Some years later, at twenty, I went to a Hollywood party, and he was there. "Gee, Mr. Kelly," I said, "you were my dancing teacher in Pittsburgh."
"Really, kid?" he said, and brushed me aside with the same gesture he had ended my dancing career. I sometimes imagined that the reason I wrote as much and as quickly as I did, never knowing exactly the correct way to touch-type, or the right fingering, but always enjoying the speed with which I moved along the keyboard, was because it sounded like I was tap-dancing.
A few days after Kelly's dismissal at the party, Elliott Kastner, my agent at MCA, (I had gotten him the job) called me into his office. "Gene Kelly loves your script," he said, alluding to the story that was to become What a Way to Go.
"Really?"I said.
"He doesn't have any money."
Compassion, I have to imagine, was one of my strongest suits. Especially when it came to movie stars. So I let him have an eighteen month option for $100 of which MCA took $10. I still have the stub: Eugene C. Kelly to Gwen Davis: $100 -$10 Agency commission.
He never actually produced the movie, but was in it when it was made, with six or seven heavyweight male stars including himself playing Shirley MacLaine's many husbands, all of whom get rich and die(-- funny, --it wasn't easy) leaving her a richer and richer widow(the original title was Mrs. Midas.)
So the whole of my Hollywood life passes before my eyes with the death of Shirley Temple. I remember my father carrying me down the winding metal staircase that ran down to the back yard between the back porches of the apartments at 325 Melwood Street in Pittsburgh. I must have been three. I can still see the shadow cast on the wall as he whisked me away from his latest fight with my mother. I could see the curly outline of my head, and I actually remember thinking "Maybe I could be the new Shirley Temple."
Then he locked me in the car-- it was a white DeSoto-- the NERVE, getting a white car in Pittsburgh. One of the children in the neighborhood came over and asked him "Was Gwen a bad girl?" And he said "No, she has a bad mother."
All of this informs my emotions at Shirley's leaving us-- the list of her achievements turning out to be very impressive. I never met her, but I did enjoy a great friendship with (for me) her most luminous co-star, Cary Grant. I put him in one of my books, How to Survive in Suburbia When Your Heart's in the Himalayas, as one of the whimsical meditations: "What Hath Cary Granted?"

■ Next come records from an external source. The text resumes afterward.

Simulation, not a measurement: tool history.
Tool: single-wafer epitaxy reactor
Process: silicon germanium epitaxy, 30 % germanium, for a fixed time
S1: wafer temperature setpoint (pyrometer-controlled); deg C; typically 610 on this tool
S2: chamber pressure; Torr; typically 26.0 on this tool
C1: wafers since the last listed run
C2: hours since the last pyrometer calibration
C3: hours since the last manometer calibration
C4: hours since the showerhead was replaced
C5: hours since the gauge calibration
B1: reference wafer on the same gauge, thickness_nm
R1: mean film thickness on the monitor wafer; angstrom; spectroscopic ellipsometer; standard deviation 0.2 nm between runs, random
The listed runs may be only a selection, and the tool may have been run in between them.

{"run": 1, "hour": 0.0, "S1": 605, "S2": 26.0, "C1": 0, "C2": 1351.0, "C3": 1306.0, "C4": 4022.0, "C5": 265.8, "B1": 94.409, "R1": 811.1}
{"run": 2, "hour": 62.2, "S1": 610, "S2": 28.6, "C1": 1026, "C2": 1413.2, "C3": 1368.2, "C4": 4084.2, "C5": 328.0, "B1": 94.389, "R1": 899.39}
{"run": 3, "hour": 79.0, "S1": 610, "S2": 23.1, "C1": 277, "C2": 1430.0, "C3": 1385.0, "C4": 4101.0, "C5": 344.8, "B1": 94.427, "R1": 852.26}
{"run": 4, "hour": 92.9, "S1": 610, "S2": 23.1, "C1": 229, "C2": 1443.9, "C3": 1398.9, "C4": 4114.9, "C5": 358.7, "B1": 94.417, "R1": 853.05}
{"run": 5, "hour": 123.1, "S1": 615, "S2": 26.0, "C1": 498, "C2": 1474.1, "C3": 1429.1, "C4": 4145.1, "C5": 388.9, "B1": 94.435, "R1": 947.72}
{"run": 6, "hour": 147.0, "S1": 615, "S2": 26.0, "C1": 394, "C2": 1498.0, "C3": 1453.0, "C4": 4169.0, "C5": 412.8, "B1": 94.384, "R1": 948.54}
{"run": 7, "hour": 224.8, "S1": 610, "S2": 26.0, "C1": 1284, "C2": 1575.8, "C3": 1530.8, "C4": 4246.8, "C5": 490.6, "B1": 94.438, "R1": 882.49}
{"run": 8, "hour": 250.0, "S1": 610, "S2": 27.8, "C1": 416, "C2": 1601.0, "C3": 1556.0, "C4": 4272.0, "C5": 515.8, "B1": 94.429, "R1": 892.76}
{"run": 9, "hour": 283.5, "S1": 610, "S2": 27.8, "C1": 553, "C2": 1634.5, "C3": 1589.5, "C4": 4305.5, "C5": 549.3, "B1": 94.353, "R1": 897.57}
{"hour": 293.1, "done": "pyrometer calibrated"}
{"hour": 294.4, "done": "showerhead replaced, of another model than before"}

"Why are you putting me in this book?" he asked me. "In a few years people will forget who I am."
"No one will ever forget you," I said, meaning it with my whole heart. There was no bigger star in my firmament, and it was an indescribable privilege to have the benediction of his friendship.
But according to my friend Joanna, the other day someone didn't know who he was. Sic transit Gloria. And apparently also Shirley.